K…’s Grief

I keep thinking of a line I read in the obituaries of M… one half page in the Los Angeles Times and about the same in the New York Times, a line that said she had no survivors. I hadn’t realized she was as accomplished and had done as many things. She was a friend of a friend, Gloria, and that is how I had met her several years ago. M… didn’t rest on past laurels, but was struggling to move forward and as an older woman in Hollywood, that was a challenge. Every time I saw her she was with K… and the harmony between the two was so strong it was palpable. That’s how Gloria came to tell me they’d been together for several years and were indeed devoted to each other. K… came from a family with a name that’s well known, a family that didn’t believe in gay marriage, and so out of respect to K… and her family they kept their relationship as discreet as possible—just as out of the same respect I feel the need not to mention her name. I remember once being seated next to K… at a dinner and sharing what a loving couple she and M… made. “That’s because we’re very good friends,” she smiled. They were so close I more than once heard one finish the sentence of the other. And yet for all that M…’s obituary said she had no survivors, and it said too that it was her publicist who had announced her death. I hadn’t seen either K… or M… since Gloria’s death some 3 years ago, but through the grapevine of acquaintances I knew they were as close as ever. I felt sad to read about M… but my heart went to K… It’s so painful to lose a spouse, whether that person is legally designated as such or not. And yet K… couldn’t grieve the way Gloria did when her husband died or others I have known. In death as in life her relationship to M… had to be circumspect and discreet.
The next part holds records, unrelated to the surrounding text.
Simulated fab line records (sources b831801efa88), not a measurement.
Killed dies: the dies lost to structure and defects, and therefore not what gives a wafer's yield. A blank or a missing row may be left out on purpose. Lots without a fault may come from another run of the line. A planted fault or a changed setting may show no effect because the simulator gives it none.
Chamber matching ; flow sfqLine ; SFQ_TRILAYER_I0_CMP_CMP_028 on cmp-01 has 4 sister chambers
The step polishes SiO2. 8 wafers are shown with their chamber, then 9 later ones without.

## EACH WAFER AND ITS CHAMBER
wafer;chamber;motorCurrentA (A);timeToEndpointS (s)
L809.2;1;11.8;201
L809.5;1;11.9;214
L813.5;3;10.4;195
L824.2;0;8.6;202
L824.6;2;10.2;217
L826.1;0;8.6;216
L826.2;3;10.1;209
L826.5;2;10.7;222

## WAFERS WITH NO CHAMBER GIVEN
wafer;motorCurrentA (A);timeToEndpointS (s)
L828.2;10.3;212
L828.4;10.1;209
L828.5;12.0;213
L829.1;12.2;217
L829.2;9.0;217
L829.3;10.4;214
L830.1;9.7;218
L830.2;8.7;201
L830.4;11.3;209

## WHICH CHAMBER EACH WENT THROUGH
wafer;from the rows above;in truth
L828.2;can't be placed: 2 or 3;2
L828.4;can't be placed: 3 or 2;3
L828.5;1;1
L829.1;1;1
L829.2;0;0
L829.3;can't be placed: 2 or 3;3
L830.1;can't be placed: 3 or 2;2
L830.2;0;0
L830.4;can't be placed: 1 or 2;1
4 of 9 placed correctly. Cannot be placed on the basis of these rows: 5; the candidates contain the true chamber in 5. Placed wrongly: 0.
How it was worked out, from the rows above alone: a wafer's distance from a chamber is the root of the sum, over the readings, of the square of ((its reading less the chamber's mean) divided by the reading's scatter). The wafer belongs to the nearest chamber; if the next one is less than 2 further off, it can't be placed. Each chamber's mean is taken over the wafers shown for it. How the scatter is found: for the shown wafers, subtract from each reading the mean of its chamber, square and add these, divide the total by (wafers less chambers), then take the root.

K… isn’t alone. How many in the LGBT community who aren’t out for whatever reason, are forced to bear their grief in a much more solitary way than the rest of us? When one witnesses or hears about a situation involving grief, the grief seems easier to bear when it’s that of someone one doesn’t know. Then it seems more remote, impersonal, virtual, second hand, but having met K… her grief felt real to me and somehow in this particular instance that made the similar plight of those I don’t know but who are in the same circumstances real too.